Gasoline on the spot market in Portland, Oregon, strengthened to the highest level in seven weeks as pipelines in the Northwest shut or ran at reduced capacity following spills.
Phillips 66 expects to restart its Seminoe pipeline by the end of this week after shutting it July 2 after detecting a leak in southern Montana. The line transports finished petroleum products such as gasoline and diesel from the company’s Billings, Montana, refinery to Wyoming, Utah and Colorado.
Kinder Morgan Energy Partners LP is running its Trans Mountain pipeline at 80 percent of normal pressure after restarting the line following a June 26 spill. The 300,000-barrel-a-day pipeline transports oil and refined products from Edmonton, Alberta, to the central British Columbia region, Vancouver and Puget Sound area in Washington.

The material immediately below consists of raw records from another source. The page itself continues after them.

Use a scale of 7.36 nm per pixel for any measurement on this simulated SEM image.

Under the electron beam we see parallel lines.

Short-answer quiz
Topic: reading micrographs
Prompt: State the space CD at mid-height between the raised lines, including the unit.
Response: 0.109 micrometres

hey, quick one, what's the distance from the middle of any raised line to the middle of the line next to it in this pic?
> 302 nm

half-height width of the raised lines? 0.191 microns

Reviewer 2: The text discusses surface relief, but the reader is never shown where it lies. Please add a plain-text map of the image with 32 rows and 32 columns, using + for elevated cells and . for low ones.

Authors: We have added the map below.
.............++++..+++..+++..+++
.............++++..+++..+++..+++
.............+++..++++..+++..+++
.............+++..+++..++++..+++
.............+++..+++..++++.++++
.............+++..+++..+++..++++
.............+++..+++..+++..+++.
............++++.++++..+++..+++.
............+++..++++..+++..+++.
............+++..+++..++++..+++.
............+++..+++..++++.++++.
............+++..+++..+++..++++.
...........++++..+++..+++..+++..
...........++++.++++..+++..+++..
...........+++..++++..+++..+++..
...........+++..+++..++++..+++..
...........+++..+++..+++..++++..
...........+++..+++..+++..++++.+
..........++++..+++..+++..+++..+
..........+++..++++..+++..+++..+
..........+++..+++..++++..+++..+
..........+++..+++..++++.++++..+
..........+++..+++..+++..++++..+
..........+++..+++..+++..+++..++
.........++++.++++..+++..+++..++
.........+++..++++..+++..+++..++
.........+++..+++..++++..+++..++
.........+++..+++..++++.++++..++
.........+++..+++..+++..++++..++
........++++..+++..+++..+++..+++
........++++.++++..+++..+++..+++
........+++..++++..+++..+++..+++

Conventional, 84-octane gasoline in Portland strengthened by 8.5 cents to a premium of 26.5 cents a gallon more than futures on the New York Mercantile Exchange at 3:46 p.m. East Coast time, according to data compiled by Bloomberg. It’s the highest premium since May 20.
The premium of Portland gasoline to California-blend gasoline, or Carbob, in Los Angeles strengthened to 9 cents a gallon, the highest level since May 24.
Los Angeles Carbob strengthened by 1.5 cents to a premium of 17.5 cents a gallon above New York futures. Carbob in San Francisco weakened by 2.5 cents to an 11.5-cents-a-gallon premium.
State-blend diesel in Los Angeles weakened by 0.5 cent to a premium of 4.5 cents a gallon to Nymex futures. The fuel in San Francisco was unchanged at a 3-cent premium.
Low-sulfur diesel in Portland strengthened by 0.5 cent to 4 cents over ultra-low-sulfur diesel on the Nymex.